Director of City manager’s office retires after 31 years

Story by Stacie Gaetz


Photos by Courtesy of the City of Airdrie

Sharon Pollyck, director of the City of Airdrie manager’s office, has seen the city grow from less than 12,000 residents to one of the fastest growing cities in Canada with a population approaching 75,000.

In that time, she has been employed in a number of different roles with the municipality, worked with four mayors and been a part of engineering unprecedented change and growth.

“Airdrie is a rapidly growing city with diverse wants and needs,” says Pollyck.

“The most challenging part is balancing those wants and needs with what taxpayers are willing to pay while ensuring the City is fiscally responsible and sustainable into the future.”

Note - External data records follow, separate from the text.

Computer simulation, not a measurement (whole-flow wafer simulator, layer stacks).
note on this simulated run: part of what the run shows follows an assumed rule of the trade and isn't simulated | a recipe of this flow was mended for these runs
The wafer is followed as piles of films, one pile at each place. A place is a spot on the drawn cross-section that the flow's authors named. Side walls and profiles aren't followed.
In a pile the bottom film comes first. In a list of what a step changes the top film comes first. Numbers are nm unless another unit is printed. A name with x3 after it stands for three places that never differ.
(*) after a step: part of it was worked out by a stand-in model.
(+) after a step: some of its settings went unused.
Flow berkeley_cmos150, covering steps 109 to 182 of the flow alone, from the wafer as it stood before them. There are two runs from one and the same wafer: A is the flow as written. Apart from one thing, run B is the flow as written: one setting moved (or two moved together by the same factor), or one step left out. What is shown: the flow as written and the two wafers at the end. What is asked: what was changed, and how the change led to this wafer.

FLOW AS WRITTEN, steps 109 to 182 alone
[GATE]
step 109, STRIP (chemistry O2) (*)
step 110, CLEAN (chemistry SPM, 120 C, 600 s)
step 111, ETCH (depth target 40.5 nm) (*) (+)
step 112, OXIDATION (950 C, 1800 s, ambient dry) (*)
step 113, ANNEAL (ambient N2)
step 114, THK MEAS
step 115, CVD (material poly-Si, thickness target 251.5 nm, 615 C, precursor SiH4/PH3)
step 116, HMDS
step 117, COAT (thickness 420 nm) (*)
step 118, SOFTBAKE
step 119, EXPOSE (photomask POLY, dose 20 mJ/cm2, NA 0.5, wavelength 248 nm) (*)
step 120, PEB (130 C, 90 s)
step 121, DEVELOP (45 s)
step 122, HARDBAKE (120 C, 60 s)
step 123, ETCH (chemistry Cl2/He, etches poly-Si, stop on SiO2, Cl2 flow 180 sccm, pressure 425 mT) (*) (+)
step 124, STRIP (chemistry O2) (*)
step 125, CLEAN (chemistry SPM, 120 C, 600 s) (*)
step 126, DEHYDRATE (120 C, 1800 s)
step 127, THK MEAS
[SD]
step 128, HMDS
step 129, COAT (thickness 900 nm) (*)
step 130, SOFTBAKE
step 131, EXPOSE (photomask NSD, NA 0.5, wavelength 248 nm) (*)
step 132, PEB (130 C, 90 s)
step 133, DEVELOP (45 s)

With an education in Secretarial Arts from SAIT, Pollyck applied for a job as the recording secretary for council’s committees in 1990 because the evening hours fit her lifestyle with a new baby.

From there, she moved on to work as the secretary for the mayor and City manager and then became assistance City clerk and then City clerk in 1995. She moved on to team leader, manager and director roles before finishing her career as the director of the City manager’s office.

The role she will be leaving entails being responsible for setting the direction for the administrative side of the City and ensuring council’s priorities are achieved.

“I am a very detailed, analytical and logical person,” says Pollyck.

“The most rewarding part of working for the City is being able to influence the city in which I live. I am passionate about Airdrie.”

Airdrie Mayor Peter Brown agrees saying that he has thoroughly enjoyed working with Pollyck over the past 16 years.

“When we need a level head and someone who is calm, cool and collected, we know Sharon is there,” Brown says.

“She always has a balanced approach to council issues and I appreciated that but she was great to have a laugh with too. She is just so committed to what she does and works hard and loves her community. It will be hard to get used to coming in here and not seeing her.”

Pollyck says the accomplishment that she is most proud of is helping to pioneer the electronic census in Alberta.

“At one time, the only way a municipal census could be undertaken was for enumerators to go door-to-door,” she says.

“Airdrie pioneered the electronic census in the province and was able to change the rules. In 2019, 73 per cent of Airdrie households responded to the census online.”

When it comes to what she will miss the most, Pollyck says it’s the people.

“Airdrie has a very unique culture for a government organization,” she adds.

“We hire the best people, who work very hard for our customers. We are family. I will very much miss the people and the collaborative working style.

“It is the people, the work and the ability to learn and grow that has kept me here for so long. Airdrie is a special place – both the government organization and the community.”